Meet the New AAS Vice President

Anne Feldhaus is Distinguished Foundation Professor of Religious Studies at Arizona State University and will become AAS vice president after the 2017 conference in Toronto.

In the summer after my first year of college, I had the chance to live in Paris for some months. I returned elated and wiser, and confident that I had already used up my allotted time to spend outside the US. I was wrong.

Just two years later, a professor at my college invited me to accompany her to India for the summer. I jumped at the chance. After some delicate negotiations with my parents and the college, I set off across the world—and into the rest of my life. I fell in love with India that first time, a complicated love that has grown even more complex over the years. I have spent much of my adult life figuring out how to get back to India again and again, how to live there for long periods of time, and how to deepen my friendships with and understanding of ever more kinds of people there.

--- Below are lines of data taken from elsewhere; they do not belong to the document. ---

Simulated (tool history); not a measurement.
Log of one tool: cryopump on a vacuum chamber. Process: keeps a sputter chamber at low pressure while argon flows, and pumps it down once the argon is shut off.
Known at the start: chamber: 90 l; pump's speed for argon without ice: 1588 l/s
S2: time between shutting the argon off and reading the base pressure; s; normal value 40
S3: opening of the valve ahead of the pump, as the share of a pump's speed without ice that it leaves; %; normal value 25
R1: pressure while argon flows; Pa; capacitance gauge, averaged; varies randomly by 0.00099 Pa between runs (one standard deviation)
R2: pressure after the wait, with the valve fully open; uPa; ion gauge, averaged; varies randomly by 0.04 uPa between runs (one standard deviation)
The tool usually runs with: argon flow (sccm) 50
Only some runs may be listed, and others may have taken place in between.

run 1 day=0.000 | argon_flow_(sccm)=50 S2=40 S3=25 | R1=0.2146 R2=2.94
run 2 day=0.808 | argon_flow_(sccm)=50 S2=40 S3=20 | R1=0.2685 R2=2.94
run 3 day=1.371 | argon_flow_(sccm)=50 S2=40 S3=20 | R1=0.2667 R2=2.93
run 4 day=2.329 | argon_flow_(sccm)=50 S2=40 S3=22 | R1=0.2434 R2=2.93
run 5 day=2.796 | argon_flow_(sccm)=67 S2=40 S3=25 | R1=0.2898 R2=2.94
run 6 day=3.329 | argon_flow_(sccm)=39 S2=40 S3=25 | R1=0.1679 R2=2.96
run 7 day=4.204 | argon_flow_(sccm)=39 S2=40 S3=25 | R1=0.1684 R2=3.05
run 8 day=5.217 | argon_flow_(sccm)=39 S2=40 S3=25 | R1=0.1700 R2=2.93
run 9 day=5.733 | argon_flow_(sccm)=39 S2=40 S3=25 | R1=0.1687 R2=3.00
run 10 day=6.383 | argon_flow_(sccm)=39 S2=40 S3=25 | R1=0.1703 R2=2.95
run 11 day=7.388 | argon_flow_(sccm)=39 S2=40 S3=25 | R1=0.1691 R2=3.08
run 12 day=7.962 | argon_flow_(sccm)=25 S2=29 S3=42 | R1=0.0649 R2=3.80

Graduate school was at first for me a way to get back to India. I chose my university because it offered courses in Marathi, the language spoken now by about 80 million people in Maharashtra, the western-Indian state I first went to as a college student. As my skill in the Marathi language has developed, I have delighted in the world I have found in its 13th-century literature, in the things that contemporary speakers of the language have explained to me, and in what I have learned from modern Marathi scholarly writings about the religious history of the region.

My own scholarly work began with the Old Marathi literature of the Mahānubhāvs, a thirteenth-century religious group including ascetics and lay people that is still active today. After translating and analyzing three early Mahānubhāv texts, the most enjoyable of them being The Deeds of God in Ṛddhipur (1984), I spent a year reading Mahānubhāv religious-geographical texts and visiting Mahānubhāv holy places throughout Maharashtra. That year provided me a springboard to move out of the relatively sectarian confines of the Mahānubhāv tradition and into the somewhat wider world (or, rather, the many other small worlds) of popular religiosity in Maharashtra. Using a combination of fieldwork and textual studies, I have written two books about Maharashtrian religious geography: Water and Womanhood (1995) and Connected Places (2003).

At the end of the twentieth century I spent a decade and a half helping my Old-Marathi teacher prepare a dictionary of the earliest period of the language (up to about 1350 C.E.), and I am currently helping another scholar prepare a series of catalogs of Marathi manuscripts. With the early death of Günther Sontheimer of the University of Heidelberg, I inherited some of his students, two of his research assistants, and his rich archive of oral literature related to pastoralists’ gods. A sampler of this literature came out in Marathi in 2006 and in English in 2014 (Say to the Sun, “Don’t Rise” and to the Moon, “Don’t Set”). I am currently collaborating with a natural-resource social scientist on a study of four mountain places visited by pilgrims, trekkers, and other kinds of tourists.

As the fashion for area studies has waxed and waned, a series of international conferences on Maharashtra has provided me since the early 1980s a way to listen to and collaborate with historians, political scientists, sociologists, anthropologists, and other scholars of literature and religious studies in what my university would call “transdisciplinary” research. As an incoming AAS officer, I look forward to new conversations and collaborations with scholars from many places, in many disciplines, working on many different parts of Asia.